It's pretty clear that there are considerable excesses and untruths associated with the speed and size myths that linger over the SEC and Big Ten, respectively.
Hold on, you say. The SEC still has the best athletes. We see these guys knock heads every Saturday.
Well, there's some merit to that line of thought. Time to enter the lovely land of "Nuance World," where attention to detail becomes the ultimate arbiter in a football discussion.
The SEC probably does possess the best athletes in all of college football, but only in a cumulative or aggregate sense. The talent (read: speed) on display in the SEC isn't necessarily a higher grade of talent in comparison with the best of other conferences and regions. It's just that the SEC will, on balance, have a few more talented bodies than other leagues will. This is partly due to the fertile recruiting areas in the South. With more states providing competitive and concentrated talent pools from which prime players will emerge, SEC coaches are more uniquely positioned to snare top performers. While California claims the West, Texas the Southern Plains, and the Ohio Valley the Midwest and portions of the Northeast, the Deep South has more states from which to choose. Factor in the football-first culture at these SEC schools, and you have a dynamic in which the South's best talent is likely to stay not necessarily in its home state, but definitely in its home region.
A little more must be said about the football-first culture at SEC schools. It does more than merely keep recruits in the conference. What it also does is add extra juice to the SEC schedule, providing Southern football fans (and coaches) with their most credible argument in defense of the league they love.
The biggest argument made by SEC fans about the quality of their conference--and the one that is upheld on an unfailingly annual basis--is that if opposing teams had to negotiate a full SEC slate, they'd get bloodied and bruised. Where things get tricky in a comparison between the Big Ten and the SEC is that such a statement might seem to refer, on the surface, to disparities in talent and speed. "Speed kills, and those slow Big Ten teams would get obliterated by the SEC's talent." That last statement is a falsehood, though, because if you looked at Michigan or Ohio State, you'd see the playmaking ability and athleticism on the edges that would rival the skills of any SEC team. When Wisconsin and Arkansas fought on the same field, it wasn't easy to distinguish the "big" team from the "fast" team, the "size guys" from the speed merchants.
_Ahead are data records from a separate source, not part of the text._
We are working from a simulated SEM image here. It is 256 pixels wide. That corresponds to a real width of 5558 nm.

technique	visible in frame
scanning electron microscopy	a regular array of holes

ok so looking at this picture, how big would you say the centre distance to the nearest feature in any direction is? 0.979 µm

Yes, it's probably still true that the prospect of an SEC schedule would deal at least one, maybe two, body blows to any team in the land... even the Buckeyes from Columbus. What's important to understand, though, is that this is not a question of talent or speed.
The reason why Ohio State, or other top teams outside the South, would get dinged up in SEC play is that college football is a sport ruled by emotions and, more specifically, emotion swings. Any top coach will tell you that his team will play with peak focus and intensity in three or four games a season. It's simply a fact of human nature--especially among hormone-addled 19-year-old males--that attention spans will waver and motivation levels will fluctuate. We see it every year in this sport, but for some reason, lots of folks remained surprised or--worse--irritated when Florida would struggle to a close-shave win. The picture-perfect performance is the goal of every coach, but the reality of football and the wounds associated with the sport suggest that the ultimate virtue of a football team is its ability to win in the seven or eight games when perfect technique or maximum motivation (or both) turn out to be sorely lacking. Florida won almost all of those games in 2006, and that's why the Gators are playing Ohio State for the title. The Buckeyes might beat Florida, but it will be in a one-shot deal with 50 days to prepare. Get OSU in an eight-game SEC schedule, and you could count on the Bucks to stop somewhere. Emotions would fell them at some point.
Boise State, in fact, showed the entire nation what can happen in a one-shot situation. The Broncos might not be physical enough to beat SEC teams every week, but in one adrenaline-fed performance, the boys from Boise were the legitimate physical equal of Oklahoma in the trenches. There wasn't much of a speed differential between the WAC champs and Bob Stoops' troops, either. Emotions can lift the little guy in a one-game season, and conversely, they'd topple a titan in an eight-game SEC slate.
The football-first culture of the SEC, which is markedly more pronounced than in any other collegiate conference, affects the emotional dynamic of an SEC season. The holy wars known as rivalry games are particularly savage affairs in the South, but the border battles and divisional deathmatches are so numerous in this football-loving league that almost every Saturday turns into a fight for survival. As a result, the constant pounding and unrelenting pressure associated with every Autumnal Saturday are what eventually topple each SEC team in most seasons. This line of thought helps explain the rightful outrage Auburn fans felt when their undefeated Tigers failed to reach the BCS title game after the 2004 regular season.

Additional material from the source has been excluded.